As the title would suggest, this is a work of postmodernism at its purest. However, that’s not necessarily always a good thing. Dave Eggers presents a book that is a series of contradictions. As the title sarcastically notifies, it is sometimes heartbreaking, and it is also sometimes the work of genius. Consequently, the title also reeks of narcissism and “gimmick,” to which it is equally guilty.
To summarize, Eggers details the death of his parents and then his struggle to raise his much younger brother while attempting to start and maintain a magazine and land a role on The Real World. But the book is so much more than that. While labeled fiction, he makes no bones about the fact it is almost entirely autobiographical.

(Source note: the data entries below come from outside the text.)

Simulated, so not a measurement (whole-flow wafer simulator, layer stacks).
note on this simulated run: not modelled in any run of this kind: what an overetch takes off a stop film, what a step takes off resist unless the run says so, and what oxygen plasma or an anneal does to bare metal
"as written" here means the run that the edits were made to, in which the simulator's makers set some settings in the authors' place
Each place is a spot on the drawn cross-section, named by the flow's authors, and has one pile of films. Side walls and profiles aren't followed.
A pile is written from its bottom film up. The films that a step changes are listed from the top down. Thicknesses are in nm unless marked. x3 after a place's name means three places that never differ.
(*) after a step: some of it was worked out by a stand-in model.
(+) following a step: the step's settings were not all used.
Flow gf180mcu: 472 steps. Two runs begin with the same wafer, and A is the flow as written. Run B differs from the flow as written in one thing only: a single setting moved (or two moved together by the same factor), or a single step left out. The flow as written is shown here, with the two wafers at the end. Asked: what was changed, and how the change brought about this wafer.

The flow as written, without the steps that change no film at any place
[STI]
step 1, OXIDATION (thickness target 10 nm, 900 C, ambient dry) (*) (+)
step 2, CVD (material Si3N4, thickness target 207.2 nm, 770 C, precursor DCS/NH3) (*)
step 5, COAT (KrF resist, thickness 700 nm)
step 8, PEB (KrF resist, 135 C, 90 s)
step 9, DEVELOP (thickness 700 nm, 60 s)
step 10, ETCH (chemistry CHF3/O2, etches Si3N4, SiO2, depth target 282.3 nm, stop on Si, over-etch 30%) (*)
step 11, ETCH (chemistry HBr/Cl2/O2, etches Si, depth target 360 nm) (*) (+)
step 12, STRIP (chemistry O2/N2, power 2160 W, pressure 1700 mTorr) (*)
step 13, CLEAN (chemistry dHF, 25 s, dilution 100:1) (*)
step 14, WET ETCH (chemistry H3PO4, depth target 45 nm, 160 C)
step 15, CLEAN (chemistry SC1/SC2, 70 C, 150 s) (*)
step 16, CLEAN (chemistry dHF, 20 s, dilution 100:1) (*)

When Eggers is being authentic, the book is beautiful. When he’s writing from the heart, blending his neurosis and experimental metacognition with events in an ingenuous manner, the book really is a joy to read. There are sincere moments of hilarity, love, sadness, tension, and drama. Eggers also readily exposes flaws in his character and without pause-flaws we all have but may not reveal so candidly to the world. Unfortunately, my copy has 437 pages, and I’d say only about 230 of those are written in such sincere fashion.
The rest of the book is pure gimmick, and Eggers makes a point to admit this in a long-winded and agitating series of prefaces. These sections of the book really irritated me due to their completely self-absorbed shtick and superfluous nature. Eggers is pushing the envelope, and I can appreciate that, but in the instances it doesn’t work, it DOESN’T work. We’re all familiar with the saying, “You’re trying too hard.” Eggers falls victim to this temptation for much of the book.
There’s nothing wrong with presenting yourself egocentrically, for the majority of us are self-centered. I admire Eggers for frankly and humorously divulging his many personality quirks. I respect the blunt style chronicling his family’s struggles. And when it worked, I learned a great deal about metacognition and how to execute it well. Unfortunately, I also discovered the failings of “trying too hard” and giving into the lures of gimmick.